San Francisco Considers More Aggressive Measures to Earthquake-Proof High Rises
Seismic activity has spooked San Francisco officials, who are now calling for stricter retrofitting measures, Rong-Gong Lin II writes. "First, a centerpiece of San Francisco's new downtown, the 58-story Millennium Tower, started sinking and tilting. Then last week, the city's new $2.26 billion transbay bus station was abruptly shut after cracks were found in two steel beams."
The city has released a list of over 150 tall buildings, including many constructed prior to modern seismic codes, as a prelude to assessing their need for retrofits. "The inventory comes with a sweeping proposal to more closely examine the city's skyline with an eye of making costly fixes to towers that could collapse amid major shaking. Officials are also calling for rules for new construction, aimed at preventing sinking of buildings as well as making tall buildings even stronger to resist wobbling in an earthquake."

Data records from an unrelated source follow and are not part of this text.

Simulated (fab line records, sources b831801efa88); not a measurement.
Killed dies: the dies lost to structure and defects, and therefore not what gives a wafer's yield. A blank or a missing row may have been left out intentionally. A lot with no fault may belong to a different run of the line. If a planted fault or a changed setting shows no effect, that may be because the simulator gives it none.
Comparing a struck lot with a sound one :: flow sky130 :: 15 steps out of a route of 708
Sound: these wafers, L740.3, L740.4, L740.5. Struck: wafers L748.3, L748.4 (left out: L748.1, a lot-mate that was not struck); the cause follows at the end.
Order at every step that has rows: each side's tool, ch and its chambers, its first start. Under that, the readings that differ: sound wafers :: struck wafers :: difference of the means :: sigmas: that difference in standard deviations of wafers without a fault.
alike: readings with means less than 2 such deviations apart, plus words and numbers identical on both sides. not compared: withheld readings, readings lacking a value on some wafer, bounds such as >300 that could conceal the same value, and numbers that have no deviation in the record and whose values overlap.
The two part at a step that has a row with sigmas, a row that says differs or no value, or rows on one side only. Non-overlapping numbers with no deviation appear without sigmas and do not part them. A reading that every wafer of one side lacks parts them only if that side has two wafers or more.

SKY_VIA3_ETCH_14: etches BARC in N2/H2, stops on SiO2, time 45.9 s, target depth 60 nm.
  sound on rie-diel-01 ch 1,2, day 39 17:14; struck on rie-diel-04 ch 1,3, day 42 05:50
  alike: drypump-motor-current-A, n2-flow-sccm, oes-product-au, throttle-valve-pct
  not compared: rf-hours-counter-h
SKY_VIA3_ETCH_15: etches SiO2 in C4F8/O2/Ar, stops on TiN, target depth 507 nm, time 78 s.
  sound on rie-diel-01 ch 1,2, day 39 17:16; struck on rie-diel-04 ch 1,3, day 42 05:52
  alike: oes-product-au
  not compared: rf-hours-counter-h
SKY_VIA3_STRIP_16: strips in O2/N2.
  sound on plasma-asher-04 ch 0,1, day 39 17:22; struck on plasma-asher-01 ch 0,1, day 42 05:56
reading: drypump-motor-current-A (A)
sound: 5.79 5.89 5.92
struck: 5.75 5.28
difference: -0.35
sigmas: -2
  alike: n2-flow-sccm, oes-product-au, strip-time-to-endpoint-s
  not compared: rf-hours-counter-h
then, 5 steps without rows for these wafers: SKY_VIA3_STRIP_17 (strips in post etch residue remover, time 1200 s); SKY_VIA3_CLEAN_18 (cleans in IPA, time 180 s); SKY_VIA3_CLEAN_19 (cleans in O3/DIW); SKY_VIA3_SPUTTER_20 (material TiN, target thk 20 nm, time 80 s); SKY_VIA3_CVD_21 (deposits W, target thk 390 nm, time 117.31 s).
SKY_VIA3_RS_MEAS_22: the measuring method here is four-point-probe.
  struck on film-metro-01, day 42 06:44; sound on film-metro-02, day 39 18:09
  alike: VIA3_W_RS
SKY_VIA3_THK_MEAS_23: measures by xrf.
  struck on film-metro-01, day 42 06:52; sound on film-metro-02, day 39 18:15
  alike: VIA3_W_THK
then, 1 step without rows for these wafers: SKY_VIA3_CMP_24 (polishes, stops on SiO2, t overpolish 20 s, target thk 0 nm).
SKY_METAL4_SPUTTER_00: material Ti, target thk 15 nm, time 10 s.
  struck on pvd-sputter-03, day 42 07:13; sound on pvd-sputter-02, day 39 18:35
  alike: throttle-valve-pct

These calls, Lin says, represent heightened rhetoric from several months ago, "when officials emphasized the difficulty in identifying the city's largest vulnerable buildings, such as those made of brittle concrete." Extant city laws, Lin continues, have not been particularly effective in requiring or spurring retrofits. "Current city law does require a seismic retrofit when two-thirds of a building's floors are renovated. But that almost never happens to tall buildings, when only a small fraction of the building undergoes construction at any given time."